GYMNASTICS IS a sport of endless fine-tuning, with each pike and
toe-point carefully calibrated and rehearsed until it seems second
nature. That muscle memory is put to its severest test during
competition, in which judgments are rendered to three decimal places
and one misstep can mean the difference between a medal and misery.
So in April 1993, 16-year-old Dominique Dawes of Silver Spring, Md.,
stood poised near the end of a 75-foot runway, back arched, intensely
focused, about to attempt the first of two vaults that might hurtle
her into the lead at the world championships in Birmingham, England.
Her chosen vault was a Yurchenko layout with a 1 1/2 twist -- a
maneuver she had scarcely even practiced.
Dawes could have tried her usual Yurchenko layout full, but its
degree of difficulty would probably not have been enough to propel
her past the leader, teammate Shannon Miller. So without hesitation,
Dawes opted for the dicier dismount. ''Going for that vault was a
gamble,'' recalls her coach, Kelli Hill. ''We knew she didn't have
it, but she couldn't win without it.''
What happened next would color Dawes's career: Her gamble failed.
She took a large step on her first landing, then fell on her second
and eventually tumbled into fourth place. But without risk there can
be no reward. Four months and more than 500 hours of practice later,
Dawes edged Miller to finish first in the vault at the National
Gymnastics Championships. The following August, at the 1994 nationals
in Nashville, she struck gold again, not only in the vault but also
in the balance beam, floor exercise, uneven parallel bars and
all-around, becoming the first gymnast to make that clean sweep at
the nationals in 25 years.
It shouldn't be surprising that defeat elevated rather than
discouraged Dawes, a 4 ft. 11 in., 88-pound bundle of sinewy muscles
and steely nerves. She began her career at six, under Hill; by nine,
she was preparing for meets by writing ''determination'' in crayon on
her bedroom mirror. ''I was amazed that she even knew how to spell
it,'' says her father, Don. Despite tendinitis in both ankles, Dawes
competed for the U.S. at the 1992 Olympics, in Barcelona, finishing
26th in the all-around. At Gaithersburg (Md.) High, she was
sufficiently focused to juggle 35 hours of training a week with
homework in honors English, precalculus, physics and trigonometry.

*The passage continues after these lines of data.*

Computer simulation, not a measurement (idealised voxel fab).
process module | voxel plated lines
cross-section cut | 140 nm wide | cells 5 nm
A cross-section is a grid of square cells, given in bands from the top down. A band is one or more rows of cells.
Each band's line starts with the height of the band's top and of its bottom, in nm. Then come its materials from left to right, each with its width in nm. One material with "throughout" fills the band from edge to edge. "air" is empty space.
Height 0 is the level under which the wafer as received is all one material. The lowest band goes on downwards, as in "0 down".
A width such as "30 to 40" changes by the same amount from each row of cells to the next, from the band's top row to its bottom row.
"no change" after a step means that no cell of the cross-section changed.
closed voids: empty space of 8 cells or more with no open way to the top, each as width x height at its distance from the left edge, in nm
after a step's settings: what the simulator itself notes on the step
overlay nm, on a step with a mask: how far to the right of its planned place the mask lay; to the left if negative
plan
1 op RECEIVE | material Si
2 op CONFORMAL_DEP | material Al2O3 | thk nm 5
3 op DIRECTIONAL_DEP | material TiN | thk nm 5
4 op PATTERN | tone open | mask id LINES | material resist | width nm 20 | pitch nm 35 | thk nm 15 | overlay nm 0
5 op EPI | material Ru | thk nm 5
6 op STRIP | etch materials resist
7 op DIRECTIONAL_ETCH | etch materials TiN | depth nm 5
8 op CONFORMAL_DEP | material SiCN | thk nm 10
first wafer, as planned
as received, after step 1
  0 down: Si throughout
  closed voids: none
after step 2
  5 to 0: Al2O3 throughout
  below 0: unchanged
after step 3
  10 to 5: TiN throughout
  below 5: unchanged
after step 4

Dawes graduated with an A average and earned a gymnastics
scholarship to Stanford (she has deferred her admission while she
continues her training).
While headline writers have labeled her ''Dawesome,'' she
describes her own style as ''dynamic.'' It's an adjective that
scarcely does justice to her routine in the floor exercise. To the
tune of Malaguena, Dawes covers the diagonal of the 40-by-40-foot mat
twice in the span of 10 seconds, performing a series of flips,
round-offs, whip-backs, handsprings and double somersaults without
pause. ''I can't believe she can do it,'' Stanford coach Breck
Greenwood says. ''There are 10 tricks in that line, and the very last
one is a 2 1/2-twist punch front that, by itself, is pretty hard.''
Dawes will be 19 when the Atlanta Olympics roll around in 1996.
That is old for a woman gymnast, but she is hoping to compete. After
all, Dawes has taken chances before in her quest to reach the top.